IN 2002, I ATTENDED a scholarship dinner for undergraduates at Tennessee Tech’s College of Business in Cookeville. This annual event allows the college to recognize and thank donors, but it’s also a chance for students to meet the very people who have made it possible for them to attend college. Unfortunately, at the dinner I attended, few students took advantage of that chance. Many of them didn’t have training in how to dress, how to interact, or how to present themselves to potential future employers. Most students talked only to people they knew, without networking with any of the donors. That was a lost opportunity for all in attendance.
Not long afterward, the dean at the time raised the idea of starting a success center for business students. His goal was to provide not only a one-stop advisory center, but also a place that could offer professional development training. At that time, the only option for business students who wanted such training was to turn to a small career services department that served the whole university.
The need to provide professional development was highlighted by the responses to a survey that had been sent to alumni from the past ten years, asking what they had not gotten from their college experiences. Overwhelmingly, both undergraduate and graduate students informed us that while they had felt academically prepared to start their careers at graduation, they had not developed the professional polish and business etiquette they needed for the workplace.

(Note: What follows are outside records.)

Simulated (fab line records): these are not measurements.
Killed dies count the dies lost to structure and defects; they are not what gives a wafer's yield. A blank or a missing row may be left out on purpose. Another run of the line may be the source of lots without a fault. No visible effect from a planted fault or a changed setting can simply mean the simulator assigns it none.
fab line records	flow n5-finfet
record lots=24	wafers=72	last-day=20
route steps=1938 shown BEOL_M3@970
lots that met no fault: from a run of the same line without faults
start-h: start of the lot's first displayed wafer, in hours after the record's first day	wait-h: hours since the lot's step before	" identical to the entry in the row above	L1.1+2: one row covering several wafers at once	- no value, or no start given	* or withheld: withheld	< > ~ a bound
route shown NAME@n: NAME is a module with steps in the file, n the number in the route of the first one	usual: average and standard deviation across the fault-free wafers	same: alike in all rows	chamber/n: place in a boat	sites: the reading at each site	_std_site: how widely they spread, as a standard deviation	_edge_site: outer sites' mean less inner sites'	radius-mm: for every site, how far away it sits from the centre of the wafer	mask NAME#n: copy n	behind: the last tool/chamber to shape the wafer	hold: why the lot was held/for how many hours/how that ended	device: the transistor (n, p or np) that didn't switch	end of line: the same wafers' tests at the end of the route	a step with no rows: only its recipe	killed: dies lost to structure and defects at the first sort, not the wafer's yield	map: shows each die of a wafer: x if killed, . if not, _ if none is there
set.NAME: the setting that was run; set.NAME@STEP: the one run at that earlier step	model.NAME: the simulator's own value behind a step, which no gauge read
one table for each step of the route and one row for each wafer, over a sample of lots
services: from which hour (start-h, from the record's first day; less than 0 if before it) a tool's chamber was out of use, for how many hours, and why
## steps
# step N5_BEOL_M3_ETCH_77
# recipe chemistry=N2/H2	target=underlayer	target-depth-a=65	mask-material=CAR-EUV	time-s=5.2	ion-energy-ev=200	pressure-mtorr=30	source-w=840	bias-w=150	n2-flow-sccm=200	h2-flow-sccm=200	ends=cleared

The dean realized that, as a business school, we had an obligation to teach our students more than how to read financial reports and devise marketing plans; we had to show them how to function socially and navigate professionally in the business world. Shortly after that, the Student to Career (S2C) program was born, and I was asked to lead it. While it had modest beginnings, it has grown to encompass an ambitious series of events and services designed to teach students how to be professional in every sense of the word.
I WANT STUDENTS TO START THINKING MORE ABOUT THEIR TRANSFERRABLE SKILLS.
DRESSED FOR SUCCESS
In 2005, I organized my first S2C event: a bus trip called Ticket to Ride, which took business students to the Nashville Career Fair. At the time, I was working out of a cubicle with the aid of one work-study student. Together, we spent six weeks prepping students on all aspects of attending the career fair: writing résumés, researching potential employers, dressing for the event, preparing for interviews, talking with prospective employers at the fair, and following up afterward.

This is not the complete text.